I was thinking about a sunset-like color scheme for the house.
That’ll work.
And there will always be music playing.
Of course.
I want silky sheets too.
Okay, love.
Do you want to live near the beach?
Yes please.
We’re going to have a small refridgerator, no freezer.
But what about my ice cream and frozen waffles?
We’ll get a small one then. We’ll have a projecter too.
And my video games?
We’ll have the projector for that.
Okay.
I figure all the kids are going to play an instrument.
Sounds good.
And we’re going to heat food in the oven, so no microwave.
Why not?
I don’t have a microwave and I get on.
Oh.
Now, do you want anything?
…I want a microwave.
10:51 AM.
05.14.08
10 More Days?! O.O
…stupid wireless card still doesn’t work; ergo, Best Buy must keep my laptop for 10 more days. It’s depressing.

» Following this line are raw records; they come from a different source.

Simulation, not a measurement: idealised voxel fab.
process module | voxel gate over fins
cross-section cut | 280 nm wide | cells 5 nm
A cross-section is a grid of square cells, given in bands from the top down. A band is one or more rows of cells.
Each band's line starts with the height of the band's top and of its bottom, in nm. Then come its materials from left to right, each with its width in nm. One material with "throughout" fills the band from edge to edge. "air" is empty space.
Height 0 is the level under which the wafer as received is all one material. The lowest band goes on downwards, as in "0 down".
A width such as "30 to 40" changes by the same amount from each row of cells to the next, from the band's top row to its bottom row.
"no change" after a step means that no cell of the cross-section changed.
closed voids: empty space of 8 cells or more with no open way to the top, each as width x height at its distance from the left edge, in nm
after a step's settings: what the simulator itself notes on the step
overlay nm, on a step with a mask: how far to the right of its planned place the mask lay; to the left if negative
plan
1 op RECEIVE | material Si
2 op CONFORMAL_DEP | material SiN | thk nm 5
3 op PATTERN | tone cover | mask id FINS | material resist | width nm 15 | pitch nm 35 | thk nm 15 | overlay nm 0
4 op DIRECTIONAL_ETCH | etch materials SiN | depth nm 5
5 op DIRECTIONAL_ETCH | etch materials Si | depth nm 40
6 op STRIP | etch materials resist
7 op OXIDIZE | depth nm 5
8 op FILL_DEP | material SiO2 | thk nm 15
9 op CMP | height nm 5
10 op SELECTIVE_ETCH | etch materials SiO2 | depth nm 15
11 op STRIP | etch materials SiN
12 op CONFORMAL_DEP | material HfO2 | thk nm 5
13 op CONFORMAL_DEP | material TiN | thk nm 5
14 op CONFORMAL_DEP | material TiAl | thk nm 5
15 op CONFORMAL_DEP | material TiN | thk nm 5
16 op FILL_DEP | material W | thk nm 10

So uhh…nothing interesting happening lately. Well, Carmen and I got into some arguement like thing last night…I don’t know what to call it. I pretty much forgot what we were talking about though. Hm…So, we arguing about how I never express just how much I love her or want her…or at least not very often at all. I hate it when she gets all worked up like that. After awhile she begins to sound like she’s going to cry and then when she starts talking like that, I start talking like that and it gets all blahhh…but then it always ends up being okay. Which is good. That’s what’s good about us. We can get into these small skirmishes, then have these sort-of emotional like ones, but it always ends up okay, unlike others. Like my friend Giuliana. Her and her girlfriend had this really big arguement the other day and Carmen and I sat there watching. I would never be able to handle myself in the kind of arguement they were having. It kind of scares me. It’s not like it was this huge violent thing, but they were yelling a lot. I would probably give up on the arguement just to make the other person stop yelling [once again, I am quite the pansy...]. It’s terrible for me to believe that if I was ever in an abusive relationship, I’d be the kind of person who would be too scared to say or do anything about it.
So…I recently realized that I haven’t written anything in forever. It’s terrible. I used to be the girl running around with a notebook and writing utensil always in hand. The one who wouldn’t go to sleep until she thought up one decent line and wrote it down in the notebook on her nightstand [I do still have a notebook sitting on my nightstand of course...]. Where did that girl go? Where did my creative little violent, naive-lined mind go? I don’t know where…I wish I knew. I used to love writing dumb little songs with no tune or melody that never had a rhyme…not even imperfect rhymes. Thankfully, I have saved my crappy little songs on my laptop. That way, I may possibly be able to find my old creativity again and write. It is one of my favorite things to do.
Filming starts Saturday! Excited? I am.
05.11.08
…10 Days
Psh…should have been a bit more specific…they could’ve said business days.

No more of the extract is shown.